Hercules’ Tenth Labor - The Cattle of Geryon

Sale: CNG 76, Lot: 999. Estimate $500. 
Closing Date: Wednesday, 12 September 2007. 
Sold For $550. This amount does not include the buyer’s fee.

EGYPT, Alexandria. Antoninus Pius. AD 138-161. Æ Drachm (17.33 g, 12h). Dated RY 10 (AD 146/7). Laureate head right / Hercules standing left, holding club, capturing Cattle of Geryon; on ground, Eurytion lying left; date in legend. Köln 1542; Voegtli 6c and 12o; Emmett 1542. Near VF, red-brown patina with green overtones, light overall roughness, flan chipped in antiquity. Very rare.


From the James E. Cain Collection.

Hercules, made temporarily insane by the goddess Hera, murdered his wife and children. Once recovered, and distressed by his actions, Hercules consulted the Delphic Oracle to find a means of expiating his sin. As a punishment, Apollo replied that the hero would have to serve his cousin Eurystheus, the king Tiryns, a man whom Hercules despised, for a period of twelve years. Because Eurystheus also hated Hercules, he devised a series of ten feats of such difficulty that they would be either insurmountable, or Hercules would die in the attempt. Because Hercules received assistance in completing two of the tasks, Eurystheus added two more. Each labor became more fantastic, and eventually Hercules was compelled to break the bonds of the supernatural in order to complete his task. Once he accomplished the Labors, Hercules was absolved of his guilt, and preceded to perform many other heroic feats.

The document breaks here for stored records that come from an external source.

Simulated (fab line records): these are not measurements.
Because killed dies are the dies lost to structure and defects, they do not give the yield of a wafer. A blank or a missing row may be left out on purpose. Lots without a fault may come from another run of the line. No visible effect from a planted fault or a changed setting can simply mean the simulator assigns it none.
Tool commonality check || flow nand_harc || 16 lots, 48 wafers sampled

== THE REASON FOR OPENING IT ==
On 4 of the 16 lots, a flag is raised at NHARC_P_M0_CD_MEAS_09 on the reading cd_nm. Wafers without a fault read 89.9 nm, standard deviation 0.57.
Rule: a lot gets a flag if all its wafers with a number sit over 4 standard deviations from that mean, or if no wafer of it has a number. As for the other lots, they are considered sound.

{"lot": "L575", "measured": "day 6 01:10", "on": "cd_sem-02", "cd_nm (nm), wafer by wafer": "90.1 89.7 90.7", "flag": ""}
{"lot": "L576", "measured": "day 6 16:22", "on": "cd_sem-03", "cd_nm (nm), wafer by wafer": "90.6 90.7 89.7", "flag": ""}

Hercules’ Tenth Labor required him to travel to Erytheia to capture the Cattle of Geryon. En route, while crossing the Libyan Desert, he became so frustrated at the heat that he shot an arrow at Helios. Admiring the hero’s courage, Helios gave the golden cup he used to sail nightly across the Ocean from west to east each night, to Hercules to help him reach Erytheia. Upon arriving there, Hercules was confronted by the two-headed watchdog, Orthrus, and the herdsman Eurytion, each of whom he killed with his club. Hearing what was happening, Geryon, armed with three shields, three spears, and wearing three helmets, pursued Hercules to the River Anthemus. Once there, Hercules shot Geryon dead with an arrow he had poisoned with the blood of the Lernaean Hydra. To annoy Hercules as he drove the cattle back to Eurystheus, Hera sent a gadfly to scatter the herd by biting them. After a year’s labor, Hercules recovered the herd, but was further hindered by a flood, also caused by the goddess. Hercules eventually returned to Tiryns, and Eurystheus sacrificed the cattle to Hera.